Robert Dorfman, an international businessman who prides himself on turning around ailing companies, was named by County Executive Ike Leggett to be the County’s new Department of Liquor Control director.
Dorfman, a 35-year resident of North Potomac, first must be approved for the position by the County Council. That hearing is set for Jan. 24.
The Department of Liquor Control, which generates $21 million annually for the County, is responsible for licensing and wholesale and retail sales of alcohol and has tight control over what the county-owned and – operated liquor stores can sell.
If approved, Dorfman will replace acting Director Fariba Kassiri, who stepped in after George Griffin resigned in January following 21 years of service.
Consumers and some state legislators have criticized the department and have attempted to put the County out of the liquor business. But County officials don’t want to end their control and, more specifically, want to retain the income it brings to the County coffers.
Dorfman said he is going in with an open mind.
“I wasn’t given any specific direction,” he said. He has “no preconceived notions” as to the best way to successfully run the department.
“I just want to do a great job, and I think I have the ability to do so,” he said.

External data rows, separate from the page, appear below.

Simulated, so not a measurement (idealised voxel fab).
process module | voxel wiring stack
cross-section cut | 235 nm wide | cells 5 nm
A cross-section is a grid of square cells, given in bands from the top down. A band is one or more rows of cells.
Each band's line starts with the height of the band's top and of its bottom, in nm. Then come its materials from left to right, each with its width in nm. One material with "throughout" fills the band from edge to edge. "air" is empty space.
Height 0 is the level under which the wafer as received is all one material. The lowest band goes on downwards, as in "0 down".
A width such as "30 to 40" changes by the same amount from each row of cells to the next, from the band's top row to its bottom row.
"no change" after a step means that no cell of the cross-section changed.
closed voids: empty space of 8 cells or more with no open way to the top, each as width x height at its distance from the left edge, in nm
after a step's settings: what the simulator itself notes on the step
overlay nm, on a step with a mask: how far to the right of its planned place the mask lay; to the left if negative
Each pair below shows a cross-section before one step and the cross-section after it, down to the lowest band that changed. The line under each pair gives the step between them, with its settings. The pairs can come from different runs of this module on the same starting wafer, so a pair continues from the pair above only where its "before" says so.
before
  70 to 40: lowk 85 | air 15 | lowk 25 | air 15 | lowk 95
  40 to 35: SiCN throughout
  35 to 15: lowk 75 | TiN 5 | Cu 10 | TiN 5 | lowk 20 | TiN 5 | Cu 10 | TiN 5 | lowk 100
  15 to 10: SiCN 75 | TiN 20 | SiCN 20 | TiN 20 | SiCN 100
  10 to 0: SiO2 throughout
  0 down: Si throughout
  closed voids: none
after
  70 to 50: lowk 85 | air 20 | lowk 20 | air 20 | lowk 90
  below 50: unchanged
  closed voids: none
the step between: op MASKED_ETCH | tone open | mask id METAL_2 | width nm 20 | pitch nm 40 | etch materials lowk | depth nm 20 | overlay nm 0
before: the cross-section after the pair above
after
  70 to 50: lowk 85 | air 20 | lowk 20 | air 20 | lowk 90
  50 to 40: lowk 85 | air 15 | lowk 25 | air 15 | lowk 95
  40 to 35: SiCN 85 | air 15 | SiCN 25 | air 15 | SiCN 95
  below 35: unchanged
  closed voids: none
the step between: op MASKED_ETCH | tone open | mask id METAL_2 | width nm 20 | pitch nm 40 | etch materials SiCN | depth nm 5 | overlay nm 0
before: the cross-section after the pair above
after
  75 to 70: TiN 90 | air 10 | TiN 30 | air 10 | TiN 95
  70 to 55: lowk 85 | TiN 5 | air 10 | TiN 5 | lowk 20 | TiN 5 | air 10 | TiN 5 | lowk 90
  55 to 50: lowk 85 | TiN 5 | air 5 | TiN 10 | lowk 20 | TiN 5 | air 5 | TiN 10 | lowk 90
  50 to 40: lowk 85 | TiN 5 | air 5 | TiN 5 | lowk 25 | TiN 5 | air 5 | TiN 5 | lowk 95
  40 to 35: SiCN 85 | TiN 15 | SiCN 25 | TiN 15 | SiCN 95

Dorfman, 66, has 35 Five Guys franchises, none of which are in Maryland. He has held several executive positions within Marriott International, including president of Host International, which has an annual income of $1.5 billion and 25,000 employees, according to County spokesperson Patrick Lacefield.
He also was managing partner of two World Beer franchises in Virginia.
“Bob Dorfman has been a success wherever he worked,” Leggett said in a statement. “He is just the leader we need to bring private sector experience to the Department of Liquor Control.”
Added Leggett, “This is a leader who thrives on challenges – and that is just what we need.”
Dorfman noted that the County of late has looked into “a lot of options or alternatives” for the Liquor Control Board and that he would be analyzing the department to see how best to move forward. His emphasis will be on improving customer service and infrastructure, he said.
“I’ve always been put in turnaround situations,” he said.
“I think it’s a great place to live. I think its school system is great,” he said of the county. His son is a Wootton High School graduate.
Dorfman has never held a government position, but he has been an activist for the businesses he has run and has testified on Capitol Hill, he said.
The Liquor Control Board has an annual budget of $63 million. It has 300 full-time and 160 part-time employees. It generates about $280 million in net sales, which it uses to cover its expenses and pay off $11 million in outstanding bonds, and it gives the remaining roughly $21 million to the County’s General Fund, Lacefield said.
In the coming year, the board is projected to transfer $20.7 million to the general fund.